Treviso, kicks off a trilogy of exhibitions on Veneto's contribution to 20th century art


Crocetta del Montello (Treviso) is the start of a trilogy of exhibitions aimed at highlighting Veneto's contribution to 20th-century Italian art.

From September 12, 2020, to December 27, 2020, the exhibition 1910-1940: the silent revolution of art in Veneto, from Gino Rossi, to Guidi and de Pisis, curated by Antonella Alban and Giovanni Granzotto with the collaboration of Stefano Cecchetto, is scheduled in Crocetta del Montello (Treviso), at the Villa Ancilotto venue. This is the first stage of a broader exhibition itinerary promoted by the City of Crocetta del Montello that, over the three-year period 2020-2022, aims to recount the importance of Venetian painting in the evolution of twentieth-century Italian art, starting from the dawn of the twentieth century and arriving at the 2000s. According to the curators, the contribution of Veneto art was decisive because it developed through the continuous confrontation between a stronghold of artistic and pictorial tradition such as the Accademia di Venezia, one of the most important Academies in the world, and the Biennale delle Arti, a meeting point and at the same time a stage for all new artistic adventures.

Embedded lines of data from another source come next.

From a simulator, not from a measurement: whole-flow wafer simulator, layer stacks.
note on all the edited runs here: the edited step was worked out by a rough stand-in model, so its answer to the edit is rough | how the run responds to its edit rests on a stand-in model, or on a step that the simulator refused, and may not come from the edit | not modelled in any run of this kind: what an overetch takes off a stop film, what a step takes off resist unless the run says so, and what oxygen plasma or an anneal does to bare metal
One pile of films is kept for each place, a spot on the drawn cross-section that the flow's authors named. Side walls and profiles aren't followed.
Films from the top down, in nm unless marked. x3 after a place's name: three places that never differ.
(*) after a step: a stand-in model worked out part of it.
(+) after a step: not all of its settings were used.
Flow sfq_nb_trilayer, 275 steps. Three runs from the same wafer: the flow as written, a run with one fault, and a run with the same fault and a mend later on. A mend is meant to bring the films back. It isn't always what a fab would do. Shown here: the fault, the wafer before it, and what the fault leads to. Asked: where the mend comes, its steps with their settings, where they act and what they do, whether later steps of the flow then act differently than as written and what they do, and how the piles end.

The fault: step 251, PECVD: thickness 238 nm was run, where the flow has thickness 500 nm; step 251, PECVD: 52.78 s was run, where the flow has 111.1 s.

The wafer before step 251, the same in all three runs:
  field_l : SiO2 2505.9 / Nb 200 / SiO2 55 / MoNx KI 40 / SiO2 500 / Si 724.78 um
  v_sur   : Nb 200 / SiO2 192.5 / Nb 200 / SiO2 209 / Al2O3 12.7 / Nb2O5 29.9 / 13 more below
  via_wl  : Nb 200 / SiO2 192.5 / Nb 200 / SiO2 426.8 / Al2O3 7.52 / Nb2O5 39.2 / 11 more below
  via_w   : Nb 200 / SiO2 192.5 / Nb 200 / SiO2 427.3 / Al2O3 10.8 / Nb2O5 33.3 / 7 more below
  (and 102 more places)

The first exhibition of the trilogy intends to focus on the contribution of the experiences of Gino Rossi (Venice, 1884 - Treviso, 1947), the artists of the Burano School and other masters, including mainly Virgilio Guidi (Rome, 1891 - Venice, 1984) and Filippo De Pisis (Ferrara, 1896 - Brugherio, 1956). In the spaces of Villa Ancilotto, former site of today’s Civic Library and Natural History Museum, the exhibition will be organized around a central core of paintings from the 1910s and 1920s, with artists linked to theexperience of the Burano School, especially Gino Rossi, Umberto Moggioli and Pio Semeghini, that is, painters who transported to this lonely and protected edge of the lagoon the atmospheres of the Nabis and the bright palettes of the Fauves, but always mitigated and softened by the Venetian light. Then will be added a substantial body of works, executed in the 1920s and 1930s, by Filippo de Pisis and Virgilio Guidi and a selection of works by another genius of the happy season in Burano, Arturo Martini. The itinerary continues with works by Cagnaccio di San Pietro, Guido Cadorin, Teodoro Wolf-Ferrari, Felice Carena, Fiorenzo Tomea, Nino Springolo and others, in a constant confrontation between the great tradition of Venetian painting and the most advanced stimuli and announcements of modernity, propelled by the winds of the Viennese Secession, Expressionism, Futurism and Metaphysics.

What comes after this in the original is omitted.